7/11/12

The trees are all the wrong size here...



They are large and terrifying. Not a single live oak, ashe juniper, or loblolly in sight. In fact, most of the flora and fauna of this strange land look alien and bizarre. I bought a book: Trees of Illinois by Ms. Linda Kershaw. I feel fairly certain we have two Sugar Elms and one White Pine growing near our balcony. I'll try to learn the local trees and post pictures soon. 

As soon as we get our lives in order. The apartment currently looks like Galveston after the 1900 storm.



Aine and I picked up another book during our latest trek to Barnes and Noble. Haunting Illinois: A Tourist's Guide to the Weird & Wild Places of the Prairie State by Mr. Michael Kleen. Hopefully, I'll have something to report on this soon.

I intend for this blog to be a rough sketch of the adventures of a Texas boy among the Illinoiances and Corn Fields. This next bit, though, isn't specific to Illinois: it's of a more universal nature, but still pertinent to the move.

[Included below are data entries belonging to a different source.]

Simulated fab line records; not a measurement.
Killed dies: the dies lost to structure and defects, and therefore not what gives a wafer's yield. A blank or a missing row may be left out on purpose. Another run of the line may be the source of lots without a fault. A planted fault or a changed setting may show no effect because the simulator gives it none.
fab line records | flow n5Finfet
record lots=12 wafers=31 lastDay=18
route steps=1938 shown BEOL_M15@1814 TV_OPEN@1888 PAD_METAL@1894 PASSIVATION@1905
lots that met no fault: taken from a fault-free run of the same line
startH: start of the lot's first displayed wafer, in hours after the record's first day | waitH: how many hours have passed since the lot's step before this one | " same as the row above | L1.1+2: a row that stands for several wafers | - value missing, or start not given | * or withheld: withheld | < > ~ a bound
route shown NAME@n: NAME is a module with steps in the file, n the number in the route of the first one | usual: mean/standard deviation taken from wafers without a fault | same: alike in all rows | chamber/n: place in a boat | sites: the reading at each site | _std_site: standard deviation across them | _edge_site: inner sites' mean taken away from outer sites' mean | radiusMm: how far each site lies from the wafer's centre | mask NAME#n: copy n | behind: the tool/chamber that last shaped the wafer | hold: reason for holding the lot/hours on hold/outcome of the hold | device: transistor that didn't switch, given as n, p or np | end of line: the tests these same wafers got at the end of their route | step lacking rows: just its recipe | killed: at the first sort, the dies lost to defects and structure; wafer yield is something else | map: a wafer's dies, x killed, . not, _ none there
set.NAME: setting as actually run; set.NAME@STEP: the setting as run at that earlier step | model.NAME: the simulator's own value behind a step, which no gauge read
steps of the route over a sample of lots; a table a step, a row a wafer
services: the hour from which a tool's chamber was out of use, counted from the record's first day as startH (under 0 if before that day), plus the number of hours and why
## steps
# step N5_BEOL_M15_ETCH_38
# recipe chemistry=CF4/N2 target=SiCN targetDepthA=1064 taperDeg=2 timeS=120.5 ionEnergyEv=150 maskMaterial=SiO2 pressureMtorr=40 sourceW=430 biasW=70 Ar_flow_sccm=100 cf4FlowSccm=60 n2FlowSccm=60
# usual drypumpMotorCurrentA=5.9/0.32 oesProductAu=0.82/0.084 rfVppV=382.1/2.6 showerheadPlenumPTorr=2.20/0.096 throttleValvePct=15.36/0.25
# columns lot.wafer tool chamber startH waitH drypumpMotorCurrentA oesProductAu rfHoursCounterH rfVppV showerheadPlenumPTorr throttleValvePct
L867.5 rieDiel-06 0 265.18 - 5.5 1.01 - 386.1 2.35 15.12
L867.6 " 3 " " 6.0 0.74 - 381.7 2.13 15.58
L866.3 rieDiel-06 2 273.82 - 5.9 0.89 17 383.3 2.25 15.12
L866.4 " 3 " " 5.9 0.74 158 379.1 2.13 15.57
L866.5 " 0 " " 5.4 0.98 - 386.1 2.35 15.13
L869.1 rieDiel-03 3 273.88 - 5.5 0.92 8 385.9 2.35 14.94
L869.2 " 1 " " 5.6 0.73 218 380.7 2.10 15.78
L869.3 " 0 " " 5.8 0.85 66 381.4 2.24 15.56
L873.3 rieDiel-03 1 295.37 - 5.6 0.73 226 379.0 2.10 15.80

We wanted to set up super duper high speed internet so Aine could watch reruns of Dawson's Creek on Netflix Streaming while I move PDFs around all day. We chose AT&T because they are a good, old-fashioned American company like Coca Cola or Ford and we're as patriotic as the next couple. Also, we already had cell phones with AT&T (formerly Cingular, formerly Houston Wireless) and thought it would be swell to have everything on one bill. Little did we suspect, it was all bullshit.

The timeline runs thusly:

1. We spend some time online, choosing the perfect build-your-own-bundle-phone-and-internet-package for us. We place the order and sit back satisfied that we have made positive changes in our lives. We choose Self Installation so we wouldn't have to wait during a twelve hour window for some mouth breather to come and plug the cord into the wall for us.

2. I get an email informing me that the technician would come to sometime between 8am and 8pm on July 5th to install the phone for us. I get an additional email offering condolences that, for reasons too clandestine to explain over insecure connections, we would not be able to combine the bills. We would receive one for cell phones and a second for home phone and internet.

3. I call AT&T. Let me tell you about calling AT&T. You spend fifteen minutes entering your account information into a touch tone phone and navigating verbal menus so they can decide the best way to service you. Then you hold for an additional twenty minutes. The best hold music they can find is a forty five second loop. You start to get twitchy. The government should contract to AT&T to interrogate detainees at Guantanamo. When you finally hear a human voice again, they ask you for your account information and how can we help you today. You give them the information (again) and explain in explicit detail the nature of your query. They decide they can't help you and maybe they should transfer you to a different department. Twenty more minutes on hold. Forty five second loop. Twitches. The second department answers the phone. They ask you for your account information and how can we help you today.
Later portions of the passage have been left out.